Automating First Floor Elevation Estimates with Google Street View and Machine Learning
Riccardo Negri, Ph.D. Candidate at NYU Tandon and UC Berkeley and member of the Disaster Risk Analysis Lab
Authors
Lishun Liu Gaara, Danni Yang, Qirui Su
Research Question
The project addresses the gap between existing research methods for estimating First Floor Height Above Ground (FFHAG) and their practical application by local governments. Accurate FFHAG data are critical for flood risk assessments, but current approaches often rely on cost-intensive surveys that most cities cannot afford. The team is reviewing state-of-the-art methods for estimating FFHAG and detecting basement presence using ML and Google Street View imagery, as well as methods for retrieving images from geocoded addresses. They are integrating these components into an accessible, automated system and test its reliability by comparing outputs with standard Hazus-based flood risk estimates used by FEMA.
Background
This project aims to develop a system to estimate First Floor Height Above Ground (FFHAG) for residential buildings exposed to flooding, using Google Street View imagery and machine learning (ML). Accurate FFHAG data are critical for flood risk assessments but are rarely available at scale. For example, NYC compiled FFHAG data through the Building Elevation and Subgrade (BES) survey, which required significant resources. The proposed system uses publicly available imagery and existing ML algorithms to estimate FFHAG, reducing the need for resource-intensive surveys and making the approach feasible for other flood-prone cities. The project has three phases. In the first phase, the team reviews literature on ML methods for estimating FFHAG and detecting basement presence from building images. The team then manually labels images in a selected NYC neighborhood, trains selected models, and evaluates their accuracy using the BES dataset. In the second phase, the team assesses techniques for extracting building images from Google Street View that are suitable for ML analysis. They select an existing algorithm (or develop a new one) to automate image retrieval from Google Street View starting from a list of geocoded addresses. In the final phase, the team applies the system in a pilot neighborhood to generate parcel-level FFHAG and basement presence estimates. The team uses these results to perform a flood risk analysis, and compare the outputs with those from Hazus-based methods currently used by FEMA.
Methodology
The project follows three steps:
-
The team reviews existing machine learning methods for estimating First Floor Height Above Ground (FFHAG) and detecting basement presence from street-level imagery. Based on this review, they select 2-3 suitable models for testing. They also manually label a sample of buildings in a selected NYC neighborhood, train the chosen models, and evaluate their accuracy using the NYC Building Elevation and Subgrade dataset.
-
The team reviews available algorithms for retrieving building images from Google Street View based on address inputs. They implement a system that automates this process, ensuring that the retrieved images clearly show building entrances and other relevant features.
-
The team applies the full system (image retrieval and FFHAG/basement estimation) to a case-study neighborhood. They use the output to run a flood risk analysis and compare the results with those generated using FEMA's standard Hazus methodology.
Deliverables
- Prototype of an automated system that retrieves Google Street View images for a set of geocoded addresses and estimates First Floor Height Above Ground (FFHAG) and basement presence using machine learning.

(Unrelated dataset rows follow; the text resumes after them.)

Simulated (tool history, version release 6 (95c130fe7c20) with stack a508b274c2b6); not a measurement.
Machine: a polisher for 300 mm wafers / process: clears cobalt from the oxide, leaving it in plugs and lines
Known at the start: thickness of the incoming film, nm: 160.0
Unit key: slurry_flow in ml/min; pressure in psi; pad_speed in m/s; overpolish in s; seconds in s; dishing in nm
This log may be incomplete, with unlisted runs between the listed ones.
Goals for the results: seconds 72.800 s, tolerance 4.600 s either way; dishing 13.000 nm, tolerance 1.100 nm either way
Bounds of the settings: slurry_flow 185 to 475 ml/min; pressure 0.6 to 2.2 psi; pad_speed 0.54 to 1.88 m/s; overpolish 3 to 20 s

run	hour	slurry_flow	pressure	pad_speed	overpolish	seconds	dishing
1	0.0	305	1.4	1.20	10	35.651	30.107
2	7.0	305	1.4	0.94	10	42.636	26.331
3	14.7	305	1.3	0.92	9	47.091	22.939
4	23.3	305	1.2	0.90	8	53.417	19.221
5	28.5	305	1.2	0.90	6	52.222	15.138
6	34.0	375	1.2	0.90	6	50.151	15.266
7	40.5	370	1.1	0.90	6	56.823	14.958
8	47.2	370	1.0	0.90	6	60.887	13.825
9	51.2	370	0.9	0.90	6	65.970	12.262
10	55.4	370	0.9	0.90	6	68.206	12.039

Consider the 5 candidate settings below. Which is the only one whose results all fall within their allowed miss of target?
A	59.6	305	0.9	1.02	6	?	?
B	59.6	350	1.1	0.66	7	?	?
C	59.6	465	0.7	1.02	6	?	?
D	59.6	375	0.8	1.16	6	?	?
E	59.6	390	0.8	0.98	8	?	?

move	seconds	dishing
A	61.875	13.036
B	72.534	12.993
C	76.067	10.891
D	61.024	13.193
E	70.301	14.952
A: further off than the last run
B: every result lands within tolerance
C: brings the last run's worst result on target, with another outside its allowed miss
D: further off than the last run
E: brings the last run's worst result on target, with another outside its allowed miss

- Technical report documenting the system architecture, data sources, model performance, and comparison with standard FEMA Hazus-based risk outputs.
- Web-based interface or notebook demonstrating the system's application to a pilot neighborhood, highlighting usability for non-research users.
Data Sources
All required data are open-access or accessible through standard APIs, and no proprietary or sponsor-provided data are needed. The main data sources include:
-
Google Street View imagery, accessed through the Google Maps API, for visual input
-
Geocoded building address lists, which can be obtained from open NYC datasets (e.g., PLUTO or Primary Land Use Tax Lot Output)
-
Building Elevation and Subgrade (BES) dataset published by NYC as a ground-truth reference for model training and validation.